Collaboration is already a prominent feature of the Local Goverment Pension Scheme
Turkeys don’t vote for Christmas. It will be interesting therefore to see which companies reply to local government minister Brandon Lewis’ invitation last week to tender for advice on his drive to encourage greater collaboration between council pension funds.
After all, private consultancies and asset managers have traditionally benefited from the diversified nature of the local government pension scheme, which would be threatened by merger of the fund, the minister’s apparent preference.
However a conference held in London last week shows that Lewis will have his work cut out pushing through this particular reform, the next details of which are expected in the New Year. This gathering of council funds showed that barely anybody in the LGPS, be they employers or unions seem to think that the idea is a good one.
The conference took place on the day that Lewis’ Communities and Local Government department published new figures that show the scheme heading in the right direction. According to the statistics for 2011-12, English councils spent £353m on fund management costs and another £118m on other administration overheads.
During the same period, the funds’ investment income grew by 13% from £2.7bn to £3.04bn. This improved performance more than made up for a £1.54bn drop in contributions during the same year, which resulted from the contraction in council workforces as the government’s cuts started to bite.
Brian Strutton, national secretary for public services at the GMB union, argued at the Local Government Pension Forum event that the figures undermined the case for the kind of radical structural change Lewis seems keen on. “It ain’t broke: ministers don’t need to fix it.”
To back this argument, he cited figures in the report showing that fees equate to around 0.3% of the approximately £148bn of assets under management, which he noted is “significantly cheaper than a tracker fund.”
Strutton, who is a member of the new national LGPS advisory board, concluded: “There isn’t a cost problem in the local government pension scheme.”
And it’s not as if merger is the only option with many councils already clubbing together on collaborative procurement frameworks.
Nicola Mark, head of the Norfolk pension fund, said that the joint framework being developed by her authority had cut procurement timescales from 12 months to 3-4 weeks, and costs from £50,000 per contract to a “few thousand”.
Mark estimated that if each of the nearly 100 council funds across England and Wales used such a framework, savings of £10m per annum could be achieved. “There’s been a real sharpening of pencils by suppliers in the market place which we did not expect,” she said.

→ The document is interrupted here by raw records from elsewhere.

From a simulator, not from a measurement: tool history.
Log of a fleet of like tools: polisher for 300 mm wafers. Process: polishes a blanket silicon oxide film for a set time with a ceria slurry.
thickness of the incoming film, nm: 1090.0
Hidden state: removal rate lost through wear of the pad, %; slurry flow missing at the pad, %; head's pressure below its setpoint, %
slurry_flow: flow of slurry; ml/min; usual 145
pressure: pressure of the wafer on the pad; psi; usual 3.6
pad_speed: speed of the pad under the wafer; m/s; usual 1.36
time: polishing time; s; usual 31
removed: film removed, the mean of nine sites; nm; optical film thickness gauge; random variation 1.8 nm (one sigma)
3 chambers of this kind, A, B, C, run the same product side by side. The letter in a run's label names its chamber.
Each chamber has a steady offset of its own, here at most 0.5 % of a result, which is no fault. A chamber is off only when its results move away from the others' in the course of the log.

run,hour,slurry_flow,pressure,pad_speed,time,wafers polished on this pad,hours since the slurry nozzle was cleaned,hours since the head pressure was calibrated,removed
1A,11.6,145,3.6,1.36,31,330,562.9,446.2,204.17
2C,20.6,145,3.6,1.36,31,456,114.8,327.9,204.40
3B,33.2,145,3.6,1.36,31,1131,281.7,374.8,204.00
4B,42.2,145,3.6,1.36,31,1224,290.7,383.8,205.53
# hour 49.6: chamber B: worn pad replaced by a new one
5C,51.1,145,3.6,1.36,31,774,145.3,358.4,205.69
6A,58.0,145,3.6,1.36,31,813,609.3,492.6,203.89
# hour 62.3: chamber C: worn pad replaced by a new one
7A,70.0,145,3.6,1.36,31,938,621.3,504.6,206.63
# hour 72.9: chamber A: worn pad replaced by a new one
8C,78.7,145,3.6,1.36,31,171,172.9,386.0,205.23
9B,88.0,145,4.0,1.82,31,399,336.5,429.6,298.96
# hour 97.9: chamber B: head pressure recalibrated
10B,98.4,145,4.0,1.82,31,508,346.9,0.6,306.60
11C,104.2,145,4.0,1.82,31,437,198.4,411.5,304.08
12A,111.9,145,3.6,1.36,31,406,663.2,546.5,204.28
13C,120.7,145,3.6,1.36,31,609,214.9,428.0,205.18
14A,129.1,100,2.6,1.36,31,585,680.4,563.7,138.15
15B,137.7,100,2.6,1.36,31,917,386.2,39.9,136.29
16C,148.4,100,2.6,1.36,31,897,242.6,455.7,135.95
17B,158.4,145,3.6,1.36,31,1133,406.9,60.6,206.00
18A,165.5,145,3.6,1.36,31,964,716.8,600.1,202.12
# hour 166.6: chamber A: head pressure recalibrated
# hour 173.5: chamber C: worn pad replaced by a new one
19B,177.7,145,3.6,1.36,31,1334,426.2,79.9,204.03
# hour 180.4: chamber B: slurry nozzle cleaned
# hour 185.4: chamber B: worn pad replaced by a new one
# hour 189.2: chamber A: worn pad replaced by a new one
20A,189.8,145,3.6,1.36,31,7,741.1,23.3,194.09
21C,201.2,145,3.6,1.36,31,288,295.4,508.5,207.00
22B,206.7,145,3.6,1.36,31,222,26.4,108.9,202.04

Chris Bilsland, the quaintly titled chamberlain of the City of London Corporation, told the conference that two-thirds of the capital’s councils had signed up to a common investment framework, while the remainder were examining the idea. He predicted that the pan-London framework would be “well on its way” by Christmas.
The idea of greater collaboration between funds is also backed by AXA Investment Management in a report published in the run up to the close of the CLG consultation. This argues about the risk of ‘group think’ resulting from the concentration of decision making in fewer hands.
Jeff Huston, head of pensions at the Local Government Association, said: “I’m cross that ministers are making everybody spend time on a fairly irrelevant issue.”
However Brian Roberts, director of resources at Leicestershire County Council, urged delegates to take heed of the wider agenda across the public sector to deliver greater efficiency.
“I don’t think this is the biggest issue that we face, however need to make a formal commitment to move further down this road. I don’t think structural change is required but without that commitment we are vulnerable - doing nothing is not an option.”
Judging from last week’s event though, it is clear that council pension funds are not sitting back and waiting for Whitehall edicts.